El Greco, “The Vision of Saint John”, (ca. 1609-14)
The LORD bless you and keep you!
The LORD let his face shine upon you, and be gracious to you!
The LORD look upon you kindly and give you peace!
Look up from your keyboard. Look up from your desk. Look up from your kitchen table. Lift your chin. Raise your eyes toward Heaven. Literally, look up.
Align your face to the beam of light that descends upon you. An individual beam of light comes your way. It is just like the beams in heavenly paintings. White. Bright. Clearly separate from the other beams beaming downward. The beam that shines on you is as real as the beams that shone upon all the great saints. For what made them great was a real individual beam of light shinning upon each and every one of them.
God loves you. He watches you. He listens to you. He willed you into existence, and He continues to do so, right up to this very moment. If you are reading this, if you are hearing this, if you are thinking about this, if you are alive at this very moment in any form whatsoever, it is because God is willing it to be so. And it is not an indifferent willing. It is not a willing that comes and goes. It is caring and constant, it is love and more love.
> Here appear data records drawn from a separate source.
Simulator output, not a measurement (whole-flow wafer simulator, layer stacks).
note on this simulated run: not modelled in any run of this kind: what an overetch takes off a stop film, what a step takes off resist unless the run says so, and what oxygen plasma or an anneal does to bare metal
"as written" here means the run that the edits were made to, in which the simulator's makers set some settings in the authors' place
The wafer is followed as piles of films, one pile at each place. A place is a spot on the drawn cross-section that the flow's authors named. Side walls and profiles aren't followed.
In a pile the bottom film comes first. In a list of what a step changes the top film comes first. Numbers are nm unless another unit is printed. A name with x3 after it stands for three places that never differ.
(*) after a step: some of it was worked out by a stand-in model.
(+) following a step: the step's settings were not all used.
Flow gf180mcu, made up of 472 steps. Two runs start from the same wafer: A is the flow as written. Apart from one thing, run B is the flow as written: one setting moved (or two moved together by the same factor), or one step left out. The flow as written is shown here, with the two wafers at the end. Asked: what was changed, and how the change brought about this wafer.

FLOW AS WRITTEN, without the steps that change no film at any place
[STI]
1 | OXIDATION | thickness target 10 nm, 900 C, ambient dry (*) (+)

Those of you who are old enough—who were around well before the digital age firmly took over—I’m sure you remember what it was like to go to a small movie house to see a true motion-picture film. The kind that was projected overhead and landed upon a big white screen. We heard that distinct clicking sound that accompanied us the entire time the movie played, and we saw above us—especially if we took our eyes off the attraction on the screen and looked slightly backward and upward—a beam of light that pierced the darkness all around us. And in that beam of light we saw small particles, small white specks dancing within the illuminated beam.
We knew that they were just bits of dust. Bits of dust not brought to life by the light, but instead brought out of hiding by virtue of the light. But to a child beneath that projected image, whether that child was six or seventy-six, they were much more than bits of dust. They were evidence. Evidence that something was going on, that something special was happening. Something magical. Something we didn’t have to understand. Something that no matter how much we understood the science of motion pictures still compelled us to go along for the ride. We simply, with childlike faith, chose to believe in the result landing upon the big white screen on the not-too-distant horizon—so “not-too-distant” that it all seemed within arm’s reach.
Those bits of dust, those imperfections—that under a different light would have gone completely unnoticed, been ignored, been wiped away, or sucked up into a vacuum—under these charmingly cinematic circumstances became an integral part of a wonderful life.
They might as well have been pixie dust.
Look up then. Look up and align your face to the great beam of light shinning down upon you. God’s love is constantly, unrelentingly being projected toward you. In fact, God’s love is what is projecting you into existence. If He stopped thinking about you, if He stopped loving you, for even a moment, the light that is your blessed existence would go out—the motion picture of your life would come to an abrupt end.
But He doesn’t stop. God never stops. And even when our earthly existence does fade to black, God’s light continues to shine upon us, upon our souls, if we accepted His invitation while here on earth. We just need to decide, to decide now, while here in body and soul, whether or not we want to take part in the greatest motion picture that could ever be: The feature film that never ends and is always—each and every scene, “beginning” to “end”—a happy ending without worldly comparison.
There are other options of course:
We could end up being stuck inside a very dark theater with no hope of another show ever being shown again. With absolutely no way out. We might be tempted to call such a place “hell”.
We could end up being stuck inside a very dark theater with no show currently being shown, and no idea when one will be shown—but still with the hope that eventually one will come—but then again, we’d also be painfully aware that it could be a really long time, a really long agonizing wait. We might say that that sounds a lot like “purgatory”.
Heaven, on the other hand, who knows? No one can say for sure how wonderful it is, unless he or she has already been there. All we know is that it is infinitely better than our wildest dreams. And all we can do while we wait is imagine.
I don’t know about you, but the thought of one of those old silent films—where at the end, a couple madly in love heads off hand-in-hand toward a bright horizon—makes me smile.
It may seem silly, but perhaps going to Heaven is something like that. Perhaps the light that passed overhead our entire time here on earth—turning bits of dust into miraculous signs—becomes the film itself, pulling us into the screen, projecting us into the joyous end of what is now a wonderfully silent movie—transforming what was once only make-believe into something abundantly and eternally real.
Look up. Choosing such an ending begins with becoming holy.
Yes, it is possible. No matter how bad we are it truly is possible, by God’s grace.
For holiness is not reserved for the chosen, privileged few. No, holiness is what makes common folks reserved and privileged.
And holiness begins by staring into what is already there: The light of God’s love projected upon us.
Look up. Look inward. Pray.
“Eye hath not seen, nor ear heard, neither hath it entered into the heart of man, what things God hath prepared for them that love him.”